On 03/12/2016 15:37, Scott wrote:
On Sat, 03 Dec 2016 14:18:00 +0000 (GMT), "Dave Plowman (News)"
wrote:

In article ,
ss wrote:
On 03/12/2016 12:19, Dave Plowman (News) wrote:
Average family living in an average 3 bedroom family house using the
average amount of electricity.

They change from all tungsten lighting to all LED.

How much money would they save on average per year on their leccy bill?


Too many variables to be accurate but as a rough guide I would say if
you have current 60w and move to say 12w LEDs then the lighting part of
leccy bill would approx a fifth of the cost (not including the cost of
the LED bulbs)


Snag with that is it's near impossible to know what proportion of your
leccy bill goes on lighting.


Is there a need to know the proportion? If the question is, how much
money will be saved surely all you need to know is how much
electricity is consumed by the lighting?


Depends what else is electric in the house. Chances are the kettle and a
few domestic appliances like fridge, freezer represent the bulk of other
power consumed plus a base load of typically 100W 24/7 for all the
household kit on standby, central heating, alarm, doorbell, router.

Having an energy meter that displays usage in realtime will help cut
down the amount of energy that gets wasted.
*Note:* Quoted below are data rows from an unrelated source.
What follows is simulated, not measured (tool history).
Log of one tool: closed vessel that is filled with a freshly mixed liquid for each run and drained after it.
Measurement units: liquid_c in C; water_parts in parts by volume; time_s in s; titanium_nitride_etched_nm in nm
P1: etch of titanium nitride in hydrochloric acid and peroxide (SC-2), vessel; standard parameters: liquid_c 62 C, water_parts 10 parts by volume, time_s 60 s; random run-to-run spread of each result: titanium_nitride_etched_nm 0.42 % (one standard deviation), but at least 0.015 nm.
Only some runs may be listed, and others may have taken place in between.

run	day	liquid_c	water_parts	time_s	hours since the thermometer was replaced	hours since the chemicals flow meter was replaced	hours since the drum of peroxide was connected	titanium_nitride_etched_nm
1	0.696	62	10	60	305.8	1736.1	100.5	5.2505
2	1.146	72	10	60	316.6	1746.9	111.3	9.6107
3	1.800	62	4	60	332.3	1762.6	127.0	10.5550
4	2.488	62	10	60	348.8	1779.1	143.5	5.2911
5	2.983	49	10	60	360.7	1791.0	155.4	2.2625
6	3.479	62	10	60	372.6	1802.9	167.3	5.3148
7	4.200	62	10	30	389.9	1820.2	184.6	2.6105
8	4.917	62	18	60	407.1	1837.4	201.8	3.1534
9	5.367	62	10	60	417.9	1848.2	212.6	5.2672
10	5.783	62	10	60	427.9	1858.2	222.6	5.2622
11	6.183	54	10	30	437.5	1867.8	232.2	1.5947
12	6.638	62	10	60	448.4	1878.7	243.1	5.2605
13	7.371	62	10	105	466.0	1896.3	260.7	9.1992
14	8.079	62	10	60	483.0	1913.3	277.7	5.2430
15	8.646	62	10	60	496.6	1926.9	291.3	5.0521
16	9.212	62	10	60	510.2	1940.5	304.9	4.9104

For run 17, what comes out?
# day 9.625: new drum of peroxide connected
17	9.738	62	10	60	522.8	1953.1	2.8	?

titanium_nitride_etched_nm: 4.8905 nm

A fairly good strategy is replace lamps with LED units as and when they
blow - that way you mostly replace the most heavily used ones first.

One limitation is if you need sets for chandeliers - they can look
really odd with a mish-mash or random lamps in from different eras.

I suspect if we switched entirely to LED it would cut our electricity
bill by about half. I got around 10% off just by finding and removing
the worst offending standby kit using smart switches. Some old digital
TVs have standby in the 20-30W range whereas recent ones are below 0.5W.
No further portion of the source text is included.